In Acid For The Children, Flea thumps and pops his way toward profundity

Aux Features Book Review
In Acid For The Children, Flea thumps and pops his way toward profundity
Graphic: Natalie Peeples

The Red Hot Chili Peppers are not a band known for their intellectual pursuits and good taste. Now in their fourth decade as California’s preeminent musical amusement park, RHCP have long since ascended to the rarefied air where bands concern themselves with things like trying to better society through clumsy social messaging and passionate pleas for world peace. And to be sure, the Red Hots are no different: They’ve played rallies for Obama and Hurricane Katrina, as well as the Tibetan Freedom Concert, and they were appearing in Rock The Vote ads as far back as 1990. But just as you can never put the toothpaste back in the tube, you can never really put the tube sock back in the drawer, which is unfortunate. RHCP’s longest-standing political commitment is to goofiness at all costs, and that’s obscured the depth of their playing. Go back and listen to “Give It Away” and hear the bass turn itself inside out around the groove, and tell Les Claypool to pack up his mustache and go home.

The man responsible for that bass line, of course, is Michael Balzary, better known as Flea. If Anthony Kiedis is the band’s masculine yang (a word he’s surely rhymed with “wang” at some point), Flea is their yin, the sneakily smart and sensitive one whose dedication to the low end keeps them grounded. And just as Kiedis’ 2004 memoir, Scar Tissue, was a super-horny travelogue of women against whose bodies the singer occasionally docked, Flea’s new memoir, Acid For The Children, is a gentle-hearted look at the relationships that formed and informed his earliest days. Fittingly, it ends the day after his first gig with Kiedis, guitarist Hillel Slovak, and drummer Jack Irons.
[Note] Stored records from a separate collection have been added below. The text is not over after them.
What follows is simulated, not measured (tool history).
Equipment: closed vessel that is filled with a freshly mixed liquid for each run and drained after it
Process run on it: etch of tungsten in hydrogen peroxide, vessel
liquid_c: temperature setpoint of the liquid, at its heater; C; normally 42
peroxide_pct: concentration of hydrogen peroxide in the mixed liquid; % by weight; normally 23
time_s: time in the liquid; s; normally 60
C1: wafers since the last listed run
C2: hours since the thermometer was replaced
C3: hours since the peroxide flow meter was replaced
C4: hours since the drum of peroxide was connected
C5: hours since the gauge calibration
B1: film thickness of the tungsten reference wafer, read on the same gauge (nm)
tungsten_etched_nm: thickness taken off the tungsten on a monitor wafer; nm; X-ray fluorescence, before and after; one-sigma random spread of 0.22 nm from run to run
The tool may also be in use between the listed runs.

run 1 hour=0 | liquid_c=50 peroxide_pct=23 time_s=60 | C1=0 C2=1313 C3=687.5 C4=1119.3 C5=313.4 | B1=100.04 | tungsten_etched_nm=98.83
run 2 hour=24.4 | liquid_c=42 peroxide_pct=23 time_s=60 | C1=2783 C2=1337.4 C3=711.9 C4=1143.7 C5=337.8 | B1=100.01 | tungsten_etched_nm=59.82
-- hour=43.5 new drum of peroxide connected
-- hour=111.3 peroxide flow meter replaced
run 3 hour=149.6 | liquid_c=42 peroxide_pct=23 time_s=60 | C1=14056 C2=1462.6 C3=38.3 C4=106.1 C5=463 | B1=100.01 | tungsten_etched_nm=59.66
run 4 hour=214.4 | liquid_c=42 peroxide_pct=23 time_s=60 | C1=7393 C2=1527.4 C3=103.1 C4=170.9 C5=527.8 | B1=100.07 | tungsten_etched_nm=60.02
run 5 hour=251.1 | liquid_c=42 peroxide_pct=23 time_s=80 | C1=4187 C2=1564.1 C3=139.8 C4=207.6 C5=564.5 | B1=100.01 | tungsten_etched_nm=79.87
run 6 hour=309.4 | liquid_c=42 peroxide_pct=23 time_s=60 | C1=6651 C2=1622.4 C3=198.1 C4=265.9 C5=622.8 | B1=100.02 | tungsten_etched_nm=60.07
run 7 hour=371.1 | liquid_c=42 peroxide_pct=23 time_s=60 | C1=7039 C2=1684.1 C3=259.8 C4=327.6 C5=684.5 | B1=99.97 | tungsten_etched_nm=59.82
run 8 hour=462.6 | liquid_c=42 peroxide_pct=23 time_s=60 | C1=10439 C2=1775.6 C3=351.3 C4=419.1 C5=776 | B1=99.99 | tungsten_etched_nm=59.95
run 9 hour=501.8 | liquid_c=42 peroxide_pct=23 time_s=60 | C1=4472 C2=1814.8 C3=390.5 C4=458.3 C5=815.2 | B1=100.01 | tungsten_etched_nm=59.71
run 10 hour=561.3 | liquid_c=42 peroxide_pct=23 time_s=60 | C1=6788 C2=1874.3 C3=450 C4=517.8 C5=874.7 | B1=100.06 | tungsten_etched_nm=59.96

Flea is not shy about his ambitions. He told Entertainment Weekly that he hopes the book can “stand on its own as a piece of literature,” and in an appendix lists Michael Ondaatje, Toni Morrison, and Arundhati Roy as authors whose books “blew my mind.” Like the Beastie Boys in their recent memoir, he chops his early life up into vignettes, each of them so energetically told that they feel like they’ve been fired out of a cannon. Even at its most incisive and gutting—his examination of the effect his wounded upbringing has had on his behavior from boyhood to the present, his clear-eyed assessment of his mother’s decision to leave his father for a down-and-out jazz musician—the depth of feeling he lends keeps the story moving with the same kind of energy he brings to the stage.

Acid For The Children’s closest analog is, somewhat surprisingly, Patti Smith’s Just Kids. Just as Smith—who is a longtime friend and collaborator of Flea’s, and who provides the book’s foreword—captured the grimy intimacy of life in New York in the late 1970s, Flea’s manic prose recreates the wild L.A. streets of the same era. He and Kiedis roam Hollywood as unsupervised teenagers, riding midnight buses, jumping into pools from apartment roofs, shooting coke and later heroin. They are amoral fraternal chaos unleashed, two poles with a trip-line strung between them that bowls over everyone in their path. Upon bringing Kiedis into the narrative nearly halfway through, Flea tells us that “Anthony lived with the same fear and separateness that kept me totally disengaged from the social process… He went hard and challenged the external world. I went hard the other way, slipping deeper into an interior world.”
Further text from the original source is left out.